It has been a while since the last Data 101 episode; things have been busy!
For this new post, I want to break down one of the most common (and commonly misunderstood) concepts in data analysis:
- statistical significance,
- p-values,
- And the basic idea behind hypothesis testing
What is Statistical Significance?
Statistical significance is a way to determine whether the patterns we observe in data are likely to be real or could have happened by random chance. If something is significant, we are likely to observe that same pattern as we collect more data or conduct additional trials.

Hypothesis Testing
Now that we know what statistical significance means, the next question is: significant compared to what?
To decide whether an observed difference is meaningful, we compare it against a scenario where nothing is happening or expected to be different.
We do this by defining two hypotheses, one that assumes nothing is happening, and one that represents that there is a change. We call these null hypotheses and alternative hypotheses.
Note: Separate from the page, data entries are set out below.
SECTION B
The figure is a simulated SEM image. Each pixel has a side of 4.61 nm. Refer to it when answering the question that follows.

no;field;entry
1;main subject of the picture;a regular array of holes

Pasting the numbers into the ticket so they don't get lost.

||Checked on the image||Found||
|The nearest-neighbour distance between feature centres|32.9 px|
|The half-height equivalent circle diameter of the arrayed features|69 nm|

- Null Hypothesis (H₀): The assumption that there is no difference, change, or effect.
- Alternative Hypothesis (H₁): There is a difference, change or effect that might be true.
Example: Comparing Water Quality Between Two Months
Suppose you want to evaluate whether Generic E. coli levels in your canal water are on average different in July compared to August.
- H₀: The average Generic E. coli levels in July and August are the same.
- H₁: The average Generic E. coli levels in July and August are different.
Most significance tests: t-tests, ANOVA, non-parametric tests, etc., follow this exact logic. The specifics change depending on the test, but the basic structure remains the same. Sometimes you test for any difference (a two-sided test), and sometimes you test for a difference in a specific direction one is greater or lower than the other, (one-sided test), but the basic structure remains the same.
What is p-value?
Once you define your hypotheses, you need to determine whether the data support the null or the alternative. The p-value helps answer this.
Think of p-value this way:
When thinking about p-values, imagine running an experiment 1,000 times (where you pick numbers close to 0, but can go up to -3 or 3). Most outcomes would fall within a common, expected range, but occasionally you’d see more extreme results purely due to chance. If your observed result falls in the range of outcomes that occur frequently when nothing is happening, the p-value will be large. If your result lands in the extreme tail, something that only happens in a small percentage of those 1,000 repetitions, the p-value will be small.
The plot below illustrates this idea. Each green bar represents how frequently different outcomes occurred across 1,000 simulated experiments where the null hypothesis is true. Notice how:
- Most of the simulated outcomes cluster around the center (near 0), this region represents the “most likely outcomes”, the kinds of results we would expect to see repeatedly if nothing meaningful is happening.
- The two red dashed lines represent the extremes: Anything beyond these cutoffs falls into the “extreme tails.” These are the values that occur rarely when the null hypothesis is true (everything is the same).
- The tails represent the p-value area: The p-value is simply the proportion of all simulated outcomes that fell as far out into the tails as our observed result
If only a small fraction of outcome land in these extreme regions, then our observed value is considered unlikely under the null hypothesis, this is what we call a statistically significant result.


Applying This to our Water-Quality Example
Again: Imagine you are evaluating a well or surface water source and want to know whether generic E. coli levels in August are different than in July. If they are different, you will evaluate and apply management practices accordingly
Your hypotheses would look like:
- H₀: The average Generic E. coli levels in July and August are the same.
- H₁: The average Generic E. coli levels in June and August are different.
After running the test, you would interpret the p-value:
- If p < 0.05, you would typically say the difference is statistically significant and reject the null hypothesis.
- If p ≥ 0.05, you fail to reject the null hypothesis, meaning the evidence is not strong enough to conclude a difference exists.
Failing to reject the null does NOT mean the levels are the same, it only means your data did not provide strong enough evidence of a difference.